As reported by FE earlier, an IIT-Kanpur study had revealed that vehicle emissions are less to blame for Delhi’s poor air quality; the major culprits being road dust and construction, the principal emitters of harmful particulate matter.
On December 16, the court had imposed a blanket ban on registration of diesel cars of 2,000 cc and above, including SUVs in the national capital until March 31, noting that they are prone to causing high pollution and are used by the affluent sections of society. It also banned entry of heavy commercial vehicles from national highways 1 and 8.

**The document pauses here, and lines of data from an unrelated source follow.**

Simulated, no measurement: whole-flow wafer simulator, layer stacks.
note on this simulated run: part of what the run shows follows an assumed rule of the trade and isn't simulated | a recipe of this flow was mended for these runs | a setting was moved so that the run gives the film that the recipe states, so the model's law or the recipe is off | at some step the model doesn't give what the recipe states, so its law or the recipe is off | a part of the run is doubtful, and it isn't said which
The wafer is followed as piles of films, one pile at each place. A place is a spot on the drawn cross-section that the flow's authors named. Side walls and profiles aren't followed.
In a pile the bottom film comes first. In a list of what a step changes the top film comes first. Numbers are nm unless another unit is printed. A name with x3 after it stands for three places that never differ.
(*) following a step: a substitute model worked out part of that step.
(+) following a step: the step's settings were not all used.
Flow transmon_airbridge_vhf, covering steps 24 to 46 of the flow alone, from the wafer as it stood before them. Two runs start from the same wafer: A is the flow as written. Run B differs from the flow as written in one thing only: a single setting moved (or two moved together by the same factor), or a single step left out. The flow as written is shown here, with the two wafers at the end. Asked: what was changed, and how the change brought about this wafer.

On Tuesday, the court asked the Delhi government to increase the number of buses it is plying to 10,000 and ensure their proper maintenance in order to improve the public transportation system. It also told the Delhi Metro Rail Corporation (DMRC) to explore the possibility of providing premium service where passengers can book seats in the Metro by paying five-six times more than the normal fare.
Asking automobile firms to furnish documentary evidence to prove their claim that diesel cars are less polluting than petrol cars, the court posted the matter for further hearing on January 20. “We will first have to assess the question whether diesel cars should be allowed at all. Our directions presume diesel vehicles are polluting. For the time being, our action is only on big diesel SUVs. We later plan to extend to anyone buying a diesel car,” the court said.
The companies through senior counsels Abhishek Manu Singhvi, Kapil Sibal and Arvind Dattar argued that their models were environment friendly as they adhered to emission norms. Besides, they argued that their luxury cars and SUVs are not as damaging for the environment as believed. Diesel cars are becoming the norm, and large cars like Boleros and Sumos are used by the common man and in rural areas, the firms contended.
Citing the draft report of IIT-Kanpur, the Society of Indian Automobile Manufacturers (SIAM) said the sources of PM 2.5, one of the most harmful pollutants, are mainly road dust (38%), vehicles (20%), domestic fuels (12%) and industrial activities (11%). It further said that 17% of PM 2.5 in Delhi is due to burning of crops in Punjab, Haryana and Uttar Pradesh during October and November each year.
SIAM said that as per data of the state transport department, the government of NCT, 58,47,712 vehicles were registered in Delhi between April 2000 and March 2015. While the SC is focussing on curbing pollution by restraining the number of diesel vehicles in the NCR, the data shows that diesel cars make up only 8.1% (4,73,688) of the vehicles registered in Delhi, and diesel trucks (86,546) around 1.5%, SIAM said. Around 35,84,155 two-wheelers have been registered during the period. Moreover, diesel vehicles having engines above 2000 cc comprise around 10-20% of total diesel vehicles. Data shared by the companies citing the Delhi government’s website showed that of the 2.64 million cars registered in the NCT until March 2015, 1.42 million were only BS II compliant. BS-IV compliant vehicles constitute just 24% of the total number of diesel vehicles registered in the NCR. The companies claimed the ban prevented the transition of such vehicles to opt for cleaner fuel technology.
“Prohibiting the registration of new BS-IV compliant vehicles shall not result in the desired reduction of air pollution in the NCR, especially when more polluting diesel vehicles continue to ply on roads,” Toyota said in its application.
Mahindra said its cars and SUVs with engine capacity of more than 2000 cc were most popular with the middle-class and were compliant with existing pollution-control norms. “The majority of passenger vehicles it manufactures have a capacity of 2000 cc or above, yet its vehicles are purchased by the common man,” the company said.
On its part, the the Delhi government told the court that it was ready to set up 104 new CNG stations in the NCR.